Movement Music Festival 2022 marked a long-overdue homecoming for electronic music fans from across the globe. Detroit techno politics appear to have overshadowed the festivities for Annabel Ross, however.
The Australian journalist, whose coverage of Erick Morillo‘s sexual assault case won a 2021 Drum Award, says that her arrangements to formally review the festival fell through in the 11th hour. “I was supposed to be writing about Movement Festival for Mixmag but a couple of days ahead of the festival I got a call from my editor,” she writes in a Medium blog post. “Movement had told him I could no longer review the festival. [Carl] Craig had given the festival an ultimatum — him or me. If I was allowed to review the festival, he wouldn’t perform.”
In November 2020, Ross had followed up her coverage of the Morillo case with two investigative reports on allegations of sexual assault involving seminal Detroit techno figurehead Derrick May. Craig, a second-wave Detroit techno artist who played a key role in the festival’s debut as Detroit Electronic Music Festival, has drawn criticism from Ross for openly defending May in social media posts.

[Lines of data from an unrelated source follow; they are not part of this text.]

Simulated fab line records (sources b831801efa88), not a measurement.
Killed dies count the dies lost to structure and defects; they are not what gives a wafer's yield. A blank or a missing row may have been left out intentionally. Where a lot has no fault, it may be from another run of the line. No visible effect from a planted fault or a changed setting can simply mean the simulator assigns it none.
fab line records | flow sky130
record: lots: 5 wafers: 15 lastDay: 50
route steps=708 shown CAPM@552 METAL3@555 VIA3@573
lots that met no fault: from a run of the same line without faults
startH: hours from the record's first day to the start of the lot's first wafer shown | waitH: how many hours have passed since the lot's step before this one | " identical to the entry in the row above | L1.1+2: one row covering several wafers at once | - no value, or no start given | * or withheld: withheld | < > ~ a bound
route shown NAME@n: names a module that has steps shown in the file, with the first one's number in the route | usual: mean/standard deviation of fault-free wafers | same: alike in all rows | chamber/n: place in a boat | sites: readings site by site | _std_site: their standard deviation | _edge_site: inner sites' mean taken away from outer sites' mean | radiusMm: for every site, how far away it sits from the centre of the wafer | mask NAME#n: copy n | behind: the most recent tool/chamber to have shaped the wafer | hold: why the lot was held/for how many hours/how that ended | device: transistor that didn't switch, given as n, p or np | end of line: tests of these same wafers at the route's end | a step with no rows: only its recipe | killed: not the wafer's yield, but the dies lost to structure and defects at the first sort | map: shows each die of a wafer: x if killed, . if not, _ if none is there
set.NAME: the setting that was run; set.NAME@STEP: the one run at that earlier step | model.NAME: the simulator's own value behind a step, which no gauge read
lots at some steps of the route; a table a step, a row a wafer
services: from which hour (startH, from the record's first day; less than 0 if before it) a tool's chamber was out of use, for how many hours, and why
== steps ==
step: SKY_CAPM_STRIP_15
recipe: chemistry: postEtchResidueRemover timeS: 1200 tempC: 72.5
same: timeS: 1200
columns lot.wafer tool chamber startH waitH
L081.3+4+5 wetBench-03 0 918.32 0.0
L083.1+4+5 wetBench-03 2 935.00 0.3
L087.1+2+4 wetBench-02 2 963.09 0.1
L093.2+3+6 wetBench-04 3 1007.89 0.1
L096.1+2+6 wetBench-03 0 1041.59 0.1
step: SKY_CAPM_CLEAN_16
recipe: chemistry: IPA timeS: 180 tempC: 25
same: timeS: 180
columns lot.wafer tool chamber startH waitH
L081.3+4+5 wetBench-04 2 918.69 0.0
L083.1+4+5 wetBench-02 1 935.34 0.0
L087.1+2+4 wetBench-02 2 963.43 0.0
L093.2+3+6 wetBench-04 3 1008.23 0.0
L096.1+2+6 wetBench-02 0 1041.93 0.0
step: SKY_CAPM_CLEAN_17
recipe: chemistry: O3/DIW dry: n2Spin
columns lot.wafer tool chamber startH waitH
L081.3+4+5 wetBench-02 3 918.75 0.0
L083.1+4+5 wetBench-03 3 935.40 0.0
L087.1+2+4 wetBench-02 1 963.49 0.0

I’m sorry but Carl’s in the bin too. “I don’t turn my back on my brothers.” I’m disgusted. pic.twitter.com/AyiIWFaJsj
— Annabel Ross (@annabel_ross) September 10, 2020
Selector has reached out to a spokesperson on behalf of Movement promoter Paxahau for comment. They have yet to respond at the time of writing.
May is one of the artists most closely associated with Detroit techno’s first wave; his and Thomas Barnett‘s single “Nude Photo” predates the genre’s definitive 1988 compilation Techno! The New Dance Sound of Detroit. Craig came up under May’s tutelage, learning how to produce and engineer music from their time working together.
On Thanksgiving Day 2020, sports writer Michael James began an ongoing series of Facebook posts accusing May of various forms of sexual assault. After Morillo’s death, women started to come forward with similar allegations. Awakenings, Paris Electronic Week, and Paxahau themselves are among the event organizers to remove May from their lineups as a result of the controversy.
Ross, who still visited Detroit and attended Movement Music Festival 2022, says that local artist Omar S also made a jab at her. She writes that she introduced herself to him after seeing him perform at Marble Bar, only to find a photo of May superimposed over her face in a group photo that he apparently uploaded to Instagram and then later deleted.
Derrick May appeared in a documentary on the origins of Detroit techno titled God Said Give ‘Em Drum Machines that debuted at the Tribeca Film Festival in New York on Saturday, June 11th. The sexual assault allegations are briefly mentioned at the end of the film.